TransWikia.com

Handwriting recognition with Mathematica

Mathematica Asked on February 7, 2021

I am trying to teach Mathematica to read my handwriting. Since I don’t want to ruin my reputation by showing my own handwriting, I am going to use a font called blackjack.

Lets say this is a paragraph I have written.

para = StringTake[ExampleData[{"Text", "OriginOfSpecies"}, "FormattedText"], 401]

INTRODUCTION.

When on board H.M.S. ‘Beagle,’ as naturalist, I was much struck with
certain facts in the distribution of the inhabitants of South
America, and in the geological relations of the present to the past
inhabitants of that continent. These facts seemed to me to throw some
light on the origin of species–that mystery of mysteries, as it has
been called by one of our greatest philosophers.

First I am going to recognise an alphabet say $h$. (At some point in distant future I am thinking about keeping a sample file of actual handwritten alphabets.)

font = "blackjack";
text = Binarize@Rasterize@Style[para, Bold, 30, FontFamily -> font];
w = Binarize@Rasterize@Style["h", Bold, 30, FontFamily -> font];

x = ImageCorrelate[text, w, NormalizedSquaredEuclideanDistance];
w1 = ColorNegate[Binarize[x, 0.12]];
loc = ComponentMeasurements[w1, {"Centroid", "EquivalentDiskRadius"}];
pos = loc[[All, 2, 1]]; Length[pos1]
Length[pos]
Show[text, Graphics[{Opacity[0.5], Red, Disk[#, 10] & /@ pos}], ImageSize -> 500]
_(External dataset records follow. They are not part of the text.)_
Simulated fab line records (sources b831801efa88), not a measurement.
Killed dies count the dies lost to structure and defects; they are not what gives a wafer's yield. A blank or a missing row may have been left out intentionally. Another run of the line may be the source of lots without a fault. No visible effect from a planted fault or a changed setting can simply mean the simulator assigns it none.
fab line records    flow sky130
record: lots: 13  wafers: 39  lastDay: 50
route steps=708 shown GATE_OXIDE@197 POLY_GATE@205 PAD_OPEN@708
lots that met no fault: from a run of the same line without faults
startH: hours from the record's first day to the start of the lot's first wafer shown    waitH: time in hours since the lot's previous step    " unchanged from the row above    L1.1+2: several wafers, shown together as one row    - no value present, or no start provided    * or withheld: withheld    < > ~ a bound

enter image description here

Then I iterate over all alphabets, signs and digits.

alph = Join[ToUpperCase[#] & /@ Alphabet[], Alphabet[],
       {".", ",", ";", ":", "-", "?"}, {"1", "2", "3", "4", "5", "6", "7", "8", "9", "0"}]

wlist = {};
Do[
  w = Binarize@Rasterize@Style[abc, Bold, 30, FontFamily -> font];
  x = ImageCorrelate[text, w, NormalizedSquaredEuclideanDistance];
  w1 = ColorNegate[Binarize[x, 0.11]];
  loc = ComponentMeasurements[w1, {"Centroid", "EquivalentDiskRadius"}];
  pos = loc[[All, 2, 1]];
  If[Length[pos] > 0, AppendTo[wlist, {abc, pos}]],
{abc, alph}]

Then convert it to a machine readable font and use TextRecognize

newtext = Graphics[Block[{w = #[[1]], pos = #[[2]]}, 
 Text[Style[w, 18], #] & /@ pos] & /@ wlist, ImageSize -> 700]

enter image description here

TextRecognize[newtext]

INTRQDUCTIQN

When on board H M S ‘B glef 5 naiurallsl, I W5 mu h stru k
wlth ceftaln fa ts ln the d|str|but|0n of the lnhabltants of South
Amenca, and |n the geologncat r Iahons of the prsem lo the
pal lnhdiltants of thal tnnllnem ThSe fa ts seemed to me
to throw some ||ght on the orlgln of pec|s– that myslety of
mysletls, as || ha been called by ore ofour grealsl ph||os phefs

Now the question – How to improve this?

The major challenge is to identify all the alphabets. Some alphabets are missing. In some cases $c$ looks like $e$ etc. I was thinking about
using different font families and create a list with Classify for better comparison – still not sure how good that would be.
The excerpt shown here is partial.